Wednesday 17 March 2004

Musical differences

Here's a strange thing. The Guru and I were having a spot of dinner the other night and a piece of music started up on the old cd player. It was a classical piece and as it started the Guru slowly got a wistful, faraway look in her eye and murmured natsukashi. At the same time my thoughts wandered off, stimulated by the music and slowly an amused smirk spread across my face. The music, I'm sure you're dying to know, was the bit from the old Hamlet cigar ads (the name escapes me just now, and the cd has been replaced on the shelf). I was thinking of the ads, specifically the one in the restaurant where I think the waiter knocks the chap's toupee off, much to the amusement of his younger date, whence the waiter gives him the cigar and strikes a match on the back of his head. So like most English people my connection with the song is wryly amusing.

Natsukashi, for those who don't know, doesn't really translate well into English but is a sort of wistful nostalgia, "that takes me back" sort of idea. The reason being, you see, is that the same piece of music is the one played at all Japanese graduation ceremonies, so as soon as a Japanese adult hears it, they are suddenly transported back to school/college/university and those halcyon days. I just smirked. This could, of course, prove embarrassing in the future when, at my childrens' very solemn kindergarten graduation ceremony, when I should be crying with pride or something, I will be happily smirking to myself thinking of Hamlet cigar adverts. Must learn self control.
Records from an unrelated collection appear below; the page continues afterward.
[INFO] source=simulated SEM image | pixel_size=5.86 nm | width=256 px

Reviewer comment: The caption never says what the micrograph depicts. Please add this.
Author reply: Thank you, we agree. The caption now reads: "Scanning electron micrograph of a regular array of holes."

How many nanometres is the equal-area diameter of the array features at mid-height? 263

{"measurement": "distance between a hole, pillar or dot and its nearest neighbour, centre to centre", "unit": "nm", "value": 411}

But of course there are many more examples of this sort of wholly different cultural reaction to music. For example whilst we in the west are somewhat pissed and spluttering "I love you, yur my besht mate, no really" at new year to the tune of Auld Lang Syne (or whatever the spelling is), here in Japan it is known as the 'Firefly' and is played to tell you that the supermarket or department store you are in is about to close. Curiously, the image I have for Vaugh-Williams' new world symphony is the Hovis kid walking with his bike up a steep hill on his way home in Yorkshire or the Cotswolds, which is spooky as it is the music they play over tannoys at around 5pm in towns all over Japan (well in Kawaguchi at any rate) telling kids it is time to go home. Maybe it has a deep psychological resonance about returning to the bosom of ones family. Or something.